The 41-year-old clocks 1:09:36 to finish third at the Rock ‘n’ Roll Philadelphia Half Marathon.
PHILADELPHIA — She’s at an age where most pros hang up their racing flats, but nothing appears to be stopping American distance-running ace Deena Kastor. The 41-year-old Olympic bronze medalist and American marathon-record holder added another mark to her impressive and extensive resume: the Masters world record in the half marathon. Kastor, who lives and trains in Mammoth Lakes, Calif., clocked 1 hour, 9 minutes and 36 seconds to finish third at the Rock ‘n’ Roll Philadelphia Half Marathon on Sunday morning. Her showing was a 20-second improvement over the previous world best set by Russia’s Irina Permitina in 2008. Along the way, Kastor also set three more Masters world records at 15K (49:03), 10 miles (52:41) and 20K (1:05:52). She also broke her own American Masters half-marathon record of 1:11:38.
Ethiopia’s Aberu Kebede, the 2012 Berlin Marathon Champion, won the women’s race in 1:08:40. Kenya’s Caroline Rotich came in 41 seconds later at 1:09:21. Kastor said being able to keep an eye on both Kebede and Rotich throughout the race spurred her stay competitive during the miles where she had her doubts.
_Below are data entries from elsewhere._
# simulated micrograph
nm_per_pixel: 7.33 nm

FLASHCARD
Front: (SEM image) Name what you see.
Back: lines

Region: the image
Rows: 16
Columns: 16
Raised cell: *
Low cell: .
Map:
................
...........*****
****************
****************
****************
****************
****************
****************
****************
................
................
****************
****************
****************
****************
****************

After the race, Kastor talked about the ups and downs she felt while she was competing on Sunday morning. “I had this annoying stitch in my side and wasn’t feeling great, but Michael McKeeman [the 2012 Philadelphia Marathon champion and a training partner of Kastor’s] who was running with me told me something that helped,” Kastor recalled. “He said, ‘You only have two more minutes to go, Deena. It’s just two minutes. You can do this.’ When I heard that, I thought about all the time I had put into training and realized that I can do anything in two minutes,” she said with a laugh.
Kastor admitted she had her doubts about pulling off the record while she was out on the course—especially at the 6-mile mark where the side pains started—but attributed the lessons she’s learned about persevering throughout her long career as instrumental in helping her get through the pain. “I went through a rollercoaster of emotions. Today’s race was a benchmark,” she said. “It was really humid out there and I didn’t feel great, but I ran fast so I’m thrilled. Rock ‘n’ Roll Races are like family to me and I’m pleased to break the record here in Philadelphia.”
Next up, Kastor will run the New York City Marathon in November and hasn’t ruled out a shot at the 2016 Olympic team in the marathon.
Karoki Wins Men’s Race in 59:22
While there were no records set in the men’s race, Bedan Karoki of Kenya came across the finish line in 59:22, which was a personal best for him. Prior to Philadelphia, the 24-year-old had run 59:58 to win the EDP Lisbon Half Marathon in March. Karoki ran relaxed throughout the race, and was able to shake off rival Cybrian Kotut near the 15K mark after the two had crossed the Falls Bridge that spans the Schuylkill River. “It was hard at that point,” Karoki recalled. “We had to run uphill and I was feeling tired. My legs were heavy.”
Karoki has been enjoying a solid year, setting personal bests on the tracks and roads. He said that if the conditions were better in Philadelphia, he would have taken down the course mark of 58:46 that belongs to Kenya’s Matthew Kisorio. “With a little more speedwork, I think I can run under 59 minutes,” he said. Kotut, who shared the lead with Kisorio and two other runners in the first half of the race, clocked 59:58 for second. Third place went to Geoffrey Bundi (1:01:25), who ran most of the race alone. The top American in Philadelphia was Gabe Proctor of Califorinia’s Mammoth Track Club. He finished ninth in 1:03:04.
Approximately 20,000 runners lined up in front of Philadelphia’s storied Art Museum on Sunday under foggy skies. Temperatures for the half marathon were warmer than the inaugural 5K yesterday and humidity was measured at an unseasonal 89 percent at the start. Participants and spectators alike gathered at the finish at Eakins Oval for the post-race party that featured the band Rusted Root.